Is there a formula of heat that expresses it in microscopic work done? If I understand correctly looking at the first law of thermodynamics we have a microscopic work term (heat: $Q$) and macroscopic work term ($W$)
$$ \Delta E = \Delta Q + \Delta W$$
The macroscopic work done can  be nicely expressed as: $ \Delta W = F \Delta x= PA \Delta x = P\Delta V  $
Heat is expressed as $$ \Delta Q = T \Delta S$$
Where the temperature and the entropy difference are quite abstract concepts. Temperature if I understand correctly is a function of average kinetic energy:
$$ T \propto <E_k> =\frac{1}{2} \bar{mv^2}$$
Where $ <E_k>$ is the expected value of the kinetic energy of a molecule, or average energy of a molecule.

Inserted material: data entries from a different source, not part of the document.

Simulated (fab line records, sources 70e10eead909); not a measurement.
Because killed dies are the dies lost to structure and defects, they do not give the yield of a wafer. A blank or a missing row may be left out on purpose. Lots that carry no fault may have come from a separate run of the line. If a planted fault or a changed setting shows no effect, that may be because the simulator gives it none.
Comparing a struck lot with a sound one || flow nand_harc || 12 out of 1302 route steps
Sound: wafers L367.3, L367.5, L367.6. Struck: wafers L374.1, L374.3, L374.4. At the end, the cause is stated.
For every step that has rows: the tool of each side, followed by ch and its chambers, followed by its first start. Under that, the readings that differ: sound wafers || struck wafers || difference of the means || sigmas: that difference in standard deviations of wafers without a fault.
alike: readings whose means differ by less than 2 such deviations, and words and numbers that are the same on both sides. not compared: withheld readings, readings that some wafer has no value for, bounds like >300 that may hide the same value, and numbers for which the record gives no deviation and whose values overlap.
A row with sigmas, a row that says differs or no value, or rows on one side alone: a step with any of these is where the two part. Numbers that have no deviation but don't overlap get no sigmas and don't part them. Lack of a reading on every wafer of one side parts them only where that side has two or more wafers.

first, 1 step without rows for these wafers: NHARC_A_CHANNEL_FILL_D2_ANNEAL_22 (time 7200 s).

My question is: is there a way of describing heat as microscopic work? Something along the line of:
$$ \Delta Q = \Delta \sum_i E_{k,i} = \sum_i \Delta (\frac{1}{2}m_i v_i^2) $$
It seems that since heat 'flows' this can't really be it.
 A: Your last equation is an expression for the change in internal energy, specifically, the change in the molecular kinteic energy component of internal energy, not heat. There is no such thing as a "change" in heat ($\Delta Q$). Heat is transfer of energy due solely to temperature difference.
You can think of heat as the transfer of molecular kinetic energy (KE) from a substance where the average KE of its molecules is higher (as measured by higher temperature) to a substance where the  average KE of its molecules is lower (as measured by a lower temperature).
In the case of heat transfer by conduction, that transfer of kinetic energy is the result of, on average, high kinetic energy molecules colliding with lower kinetic energy molecules such that the higher kinetic energy molecules lose energy and the lower kinetic energy molecules. In effect, the transfer is the result of microscopic work being done by the high KE molecules on the low KE molecules, transferring energy from the high KE molecules to the low KE molecules.
Hope this helps.
A: Thinking of heat as “microscopic work” invites deep confusion, I suggest.
Heat is a very special type of energy transfer—that driven by a temperature difference.
Work is every other type of energy transfer not involving mass transfer.
If you wish to distinguish heat and work microscopically, consider McQuarrie’s dichotomy: work elevates energy states in concert while maintaining their population, whereas heating expands the population of energy states without altering them (p. 44, Statistical Mechanics).